From this link, http://theiceflue.typepad.com/the_ice_flue/2008/03/gettin-all-priv.html#more ,here's a meme about privilege. You're supposed to bold those that are true for you
Father went to college. (GI Bill after WWII)
Father finished college.
Mother went to college. (GI Bill after WWII -- mom was an Army nurse)
Mother finished college.
Have any relative who is an attorney, physician, or professor. (one uncle by marriage was an attorney in a small town in southern Indiana)
Were the same or higher social class than your high school teachers.
Had more than 50 books in your childhood home.
Had more than 500 books in your childhood home.(considering all 8 of us maxed out our library cards every week, we probably had more than 500 books in the house at least until kids started moving out. Heck, I'm the only bookreader in my house, and I am pretty sure I have at least a couple hundred books right now.)

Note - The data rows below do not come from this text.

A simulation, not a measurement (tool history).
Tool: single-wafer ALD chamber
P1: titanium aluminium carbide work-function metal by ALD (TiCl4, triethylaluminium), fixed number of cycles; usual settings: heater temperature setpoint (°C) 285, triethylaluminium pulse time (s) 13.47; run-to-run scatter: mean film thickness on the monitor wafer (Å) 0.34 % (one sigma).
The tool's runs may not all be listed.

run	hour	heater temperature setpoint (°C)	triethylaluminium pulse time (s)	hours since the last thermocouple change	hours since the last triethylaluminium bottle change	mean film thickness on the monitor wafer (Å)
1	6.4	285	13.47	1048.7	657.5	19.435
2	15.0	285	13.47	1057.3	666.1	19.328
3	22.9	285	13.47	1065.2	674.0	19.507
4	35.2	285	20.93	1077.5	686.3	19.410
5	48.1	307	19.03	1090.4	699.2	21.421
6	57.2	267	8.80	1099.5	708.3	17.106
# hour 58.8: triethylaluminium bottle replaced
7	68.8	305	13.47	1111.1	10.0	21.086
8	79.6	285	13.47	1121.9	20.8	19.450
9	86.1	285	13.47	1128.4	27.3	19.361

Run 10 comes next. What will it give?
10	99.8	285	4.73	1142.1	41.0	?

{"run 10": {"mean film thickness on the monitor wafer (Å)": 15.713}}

Were read children’s books by a parent.
Had lessons of any kind before you turned 18 . (5th of 6 kids means money was going toward college expenses before I could grab it for lessons)
Had more than two kinds of lessons before you turned 18.
The people in the media who dress and talk like me are portrayed positively.
Had a credit card with your name on it before you turned 18. (parental dead bodies before this would've happened. I think I only touched one of my mom's credit cards once or twice by 18)
Your parents (or a trust) paid for the majority of your college costs. (parents paid for tuition/room/board at a college we agreed upon considering costs as well as academic programs. Undergraduate degree only, and they were quite annoyed when I paid $150/semester for tuition/fees in grad school at the same university. I pointed out that they usually want you to have taken the course before you TA'ed it; therefore, not an option in undergrad days)
Your parents (or a trust) paid for all of your college costs.
Went to a private high school.
Went to summer camp. (Does Girl Scout camp for 1 week after 4th grade count?)
Had a private tutor before you turned 18.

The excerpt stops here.